Why India will not win a single match in Australia

Indian supporters who have been barracking for their country in the five-match one-day series against Australia assume that their team wants to win.

In that they are sadly mistaken.

The series was effectively over yesterday with Australia’s third straight win; the remaining games in Canberra and Sydney are now meaningless. For India, this is all part of a financial arrangement between the cricket boards of the two countries, and the players are not really interested. Their one interest is money.

The five one-day matches and the three Twenty20 games will bring in more money for the Australian board than the six Tests of the summer, three between Australia and New Zealand and three between Australia and the West Indies. And that is what matters.

After the advent of the Indian Premier League Twenty20 tournament in 2008, Indian players, no matter whether they are in the national teams or not, have been playing solely for themselves. Their only concern is to keep themselves fit enough and perform so that they can earn another contract with one of the teams in the IPL and continue earning stupendous sums of money.

Though India is said to be a poor country, the IPL has no shortage of funds because the black money in India – and for every legit rupee there are 100 in the black economy — is being brought out by businessmen to fund the tournament. Else, there is no way such huge sums would be available to pay players and to stage the spectacle. The government is happy to stay quiet because more and more black money is becoming legal tender.

You can see the lack of motivation in the manner the Indian team plays. In both games one and two, India could easily have scored more than the 309 and 308 they did, after winning the toss in both cases and batting. But they fiddled around, and ended up at least 20 or 30 runs short of a competitive total.

Their tactics are old world; while the rest of the world shows a sense of urgency from the word go, India likes to dawdle, play beautiful cricket shots that go to a fielder nine times out of 10, and make a big rush at the end to try and boost the total.

A total of 300 was some years ago psychologically important in one-day cricket; it theoretically meant that one’s opponent would have to score at a run a ball in order to win. But after Twenty20 came into vogue, the rate of scoring has grown by leaps and bounds. These days, anything short of 350 will not bother even the weakest of teams.

Australia always hurries up at the start because the fielding restrictions are more and the team that is batting is at an advantage. Players use their heads a lot more than the Indians do.

Nobody would call Steve Smith’s batting an aesthetically pleasing spectacle but the man knows how to beat the field even with awkward strokes. He gets on with the job and scores fast. Rarely does he fail. On the other hand, Virat Kohli would delight the purist with his style. But he takes many more strokes to get the same score as Smith.

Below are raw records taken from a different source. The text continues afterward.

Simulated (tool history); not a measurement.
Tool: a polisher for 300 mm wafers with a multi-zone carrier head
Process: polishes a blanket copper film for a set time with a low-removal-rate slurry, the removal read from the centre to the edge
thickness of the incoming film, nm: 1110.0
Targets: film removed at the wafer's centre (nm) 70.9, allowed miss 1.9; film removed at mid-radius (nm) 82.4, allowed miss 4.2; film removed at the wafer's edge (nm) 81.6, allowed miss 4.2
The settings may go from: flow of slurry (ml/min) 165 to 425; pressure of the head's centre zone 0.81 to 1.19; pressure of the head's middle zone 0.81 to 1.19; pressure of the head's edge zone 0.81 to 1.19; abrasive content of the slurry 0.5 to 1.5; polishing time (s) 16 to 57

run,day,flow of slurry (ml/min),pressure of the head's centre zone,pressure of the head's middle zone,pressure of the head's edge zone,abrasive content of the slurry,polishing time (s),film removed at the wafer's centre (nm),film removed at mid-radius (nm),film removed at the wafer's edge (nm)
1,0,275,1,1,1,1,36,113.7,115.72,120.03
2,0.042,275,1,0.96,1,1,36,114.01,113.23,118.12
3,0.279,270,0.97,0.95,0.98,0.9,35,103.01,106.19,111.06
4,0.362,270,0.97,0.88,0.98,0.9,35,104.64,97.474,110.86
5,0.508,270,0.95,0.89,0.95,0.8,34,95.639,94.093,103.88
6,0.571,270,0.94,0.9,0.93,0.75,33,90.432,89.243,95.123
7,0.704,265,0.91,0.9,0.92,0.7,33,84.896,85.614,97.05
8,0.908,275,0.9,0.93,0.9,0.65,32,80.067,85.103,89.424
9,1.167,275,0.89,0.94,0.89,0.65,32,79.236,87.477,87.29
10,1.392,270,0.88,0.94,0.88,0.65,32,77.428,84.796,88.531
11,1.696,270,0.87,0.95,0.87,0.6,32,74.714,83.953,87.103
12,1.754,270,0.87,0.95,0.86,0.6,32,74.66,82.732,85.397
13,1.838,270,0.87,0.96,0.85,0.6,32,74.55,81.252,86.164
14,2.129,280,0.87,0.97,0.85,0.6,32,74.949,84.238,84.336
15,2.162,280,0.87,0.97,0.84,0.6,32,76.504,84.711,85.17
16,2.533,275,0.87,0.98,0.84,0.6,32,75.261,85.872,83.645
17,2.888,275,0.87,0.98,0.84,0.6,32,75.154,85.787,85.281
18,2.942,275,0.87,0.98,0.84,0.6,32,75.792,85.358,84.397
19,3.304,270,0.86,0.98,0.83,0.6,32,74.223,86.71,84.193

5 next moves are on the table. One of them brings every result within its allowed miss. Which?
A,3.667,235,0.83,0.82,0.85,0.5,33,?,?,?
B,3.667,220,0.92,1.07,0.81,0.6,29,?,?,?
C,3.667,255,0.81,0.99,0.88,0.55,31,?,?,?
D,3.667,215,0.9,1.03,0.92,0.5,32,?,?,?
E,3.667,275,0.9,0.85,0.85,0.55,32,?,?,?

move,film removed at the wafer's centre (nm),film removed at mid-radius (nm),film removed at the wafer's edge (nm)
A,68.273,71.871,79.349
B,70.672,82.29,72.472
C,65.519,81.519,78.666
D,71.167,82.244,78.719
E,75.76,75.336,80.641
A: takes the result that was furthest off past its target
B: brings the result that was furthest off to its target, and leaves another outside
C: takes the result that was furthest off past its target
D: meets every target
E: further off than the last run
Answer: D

For Smith, the fact that he is the captain means something.

His Indian counterpart, M.S. Dhoni, stands like a cow behind the wickets and, even at a stage of his cricket career when he should be wiser, often makes the most elementary tactical mistakes. Dhoni retired from Tests last year but is still sticking around for the money that is available to those who are part of the national one-day and Twenty20 teams.

But then he is not alone. Every Indian player is driven by that one motive.

In the third game, the Indian opening batsman Shikhar Dhawan consumed 91 balls — nearly a third of the total overs available to the team — to make 68. It was looking a bit embarrassing for him after two bad failures in the first two games. So he stuck around and scored; the team’s interests would have been better served had he gone for the runs and even got out.

But Dhawan’s sole interest is to keep his place in the team.

Expect more of the same in games four and five and three T20 matches that follow.